Swindon Philosophical Society

Swindon Philosophical society

Swindon Philosophical society – image from their websit

Well listeners. As you know, on the odd occasion I’m known to demonstrate frustration at the suggestion that there’s nothing of cultural value in Swindon. One has to question how hard these people look! Anyway  – the suggestion that Swindon has no culture is a risable one.

Now I’m pretty sure the subject of this post has passed onto my radar before but I’ve been looking the other way or something. Whatever – I’ve not, until today, registered that Swindon has a Philosophical Society. But it does! What’s more it’s been here since 1963! Interesting! Radio 4 do intermittent light drama plays around the Ferryhill Philosopher’s club and Alexander Mcall Smith, writes novels about Isabel Dalhousie and the Sunday Philosopher’s club. All of which I’ve enjoyed. It’s a rich vein it seems.

Find it here: https://swindonphilosophicalsociety.wordpress.com 

About the Philosophical Society…

The Swindon Philosophical Society meets in term-time, on Fridays from 7.40 to 9.40, at the Friends’ Meeting House, Eastcott Hill, Swindon SN1 3JF.

A typical evening’s format is a one hour talk, followed by an hour’s discussion – which generally continues in a nearby pub. Everyone is welcome –  we’re a friendly bunch – just turn up on the night.

We first met in 1963 – over 50 years of great thinking!

There’s a charge of £2.00 (students free) to cover expenses.

Here’s the schedule for the summer term:

13 April Equitable Water Sharing in the Blue Nile
20 April Fundamentalism
27 April Post Work
4 May Warfare and Welfare
11 May Swindon Festival of Literature
18 May Swindon Festival of Literature
25 May The Jordan Peterson Phenomenon
The Society meets on Fridays from 7.40 to 9.40 at the
Friends’ Meeting House, Eastcott Hill, Swindon SN1 3JF.
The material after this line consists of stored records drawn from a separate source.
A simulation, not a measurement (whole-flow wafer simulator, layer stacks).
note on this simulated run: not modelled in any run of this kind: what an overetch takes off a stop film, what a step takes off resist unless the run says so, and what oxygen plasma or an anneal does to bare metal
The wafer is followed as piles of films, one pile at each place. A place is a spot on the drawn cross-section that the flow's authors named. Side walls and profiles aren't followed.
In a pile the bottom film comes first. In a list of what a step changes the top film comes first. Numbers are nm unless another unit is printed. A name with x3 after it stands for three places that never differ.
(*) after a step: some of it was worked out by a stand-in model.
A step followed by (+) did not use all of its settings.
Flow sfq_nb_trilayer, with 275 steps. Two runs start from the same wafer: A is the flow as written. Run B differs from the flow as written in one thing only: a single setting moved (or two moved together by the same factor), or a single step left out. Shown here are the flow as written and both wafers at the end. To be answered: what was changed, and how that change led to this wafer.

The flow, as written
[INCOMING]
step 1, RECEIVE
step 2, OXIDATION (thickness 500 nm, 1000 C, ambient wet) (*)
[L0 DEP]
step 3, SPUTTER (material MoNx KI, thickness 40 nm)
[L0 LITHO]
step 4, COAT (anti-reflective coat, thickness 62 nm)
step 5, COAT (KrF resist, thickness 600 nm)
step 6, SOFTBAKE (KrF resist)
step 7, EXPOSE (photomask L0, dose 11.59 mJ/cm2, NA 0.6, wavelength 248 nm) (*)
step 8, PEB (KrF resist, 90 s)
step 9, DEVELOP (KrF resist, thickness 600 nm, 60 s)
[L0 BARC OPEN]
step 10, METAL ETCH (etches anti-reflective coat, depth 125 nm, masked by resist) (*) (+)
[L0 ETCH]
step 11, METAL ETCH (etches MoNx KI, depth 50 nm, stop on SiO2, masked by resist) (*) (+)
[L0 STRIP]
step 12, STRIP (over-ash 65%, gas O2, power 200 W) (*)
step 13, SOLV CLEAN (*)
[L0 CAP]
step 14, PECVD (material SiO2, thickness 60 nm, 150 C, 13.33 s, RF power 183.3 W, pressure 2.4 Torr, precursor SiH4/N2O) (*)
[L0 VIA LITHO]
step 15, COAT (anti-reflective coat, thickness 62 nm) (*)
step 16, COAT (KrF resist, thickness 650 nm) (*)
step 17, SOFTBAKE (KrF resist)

Find them on Twitter: https://twitter.com/swindonphilsoc

What is philosophy?

At its simplest, philosophy (from the Greek phílosophía or phílosophía, meaning ‘the love of wisdom’) is the study of knowledge, or “thinking about thinking”, although the breadth of what it covers is perhaps best illustrated by a selection of other alternative definitions:

  • the discipline concerned with questions of how one should live (ethics); what sorts of things exist and what are their essential natures (metaphysics); what counts as genuine knowledge (epistemology); and what are the correct principles of reasoning (logic) (Wikipedia)
  • investigation of the nature, causes, or principles of reality, knowledge, or values, based on logical reasoning rather than empirical methods (American Heritage Dictionary)
  • the study of the ultimate nature of existence, reality, knowledge and goodness, as discoverable by human reasoning (Penguin English Dictionary)
  • the rational investigation of questions about existence and knowledge and ethics (WordNet)
  • the search for knowledge and truth, especially about the nature of man and his behaviour and beliefs (Kernerman English Multilingual Dictionary)
  • the rational and critical inquiry into basic principles (Microsoft Encarta Encyclopedia)
  • the study of the most general and abstract features of the world and categories with which we think: mind, matter, reason, proof, truth, etc. (Oxford Dictionary of Philosophy)
  • careful thought about the fundamental nature of the world, the grounds for human knowledge, and the evaluation of human conduct (The Philosophy Pages)

And what is it for?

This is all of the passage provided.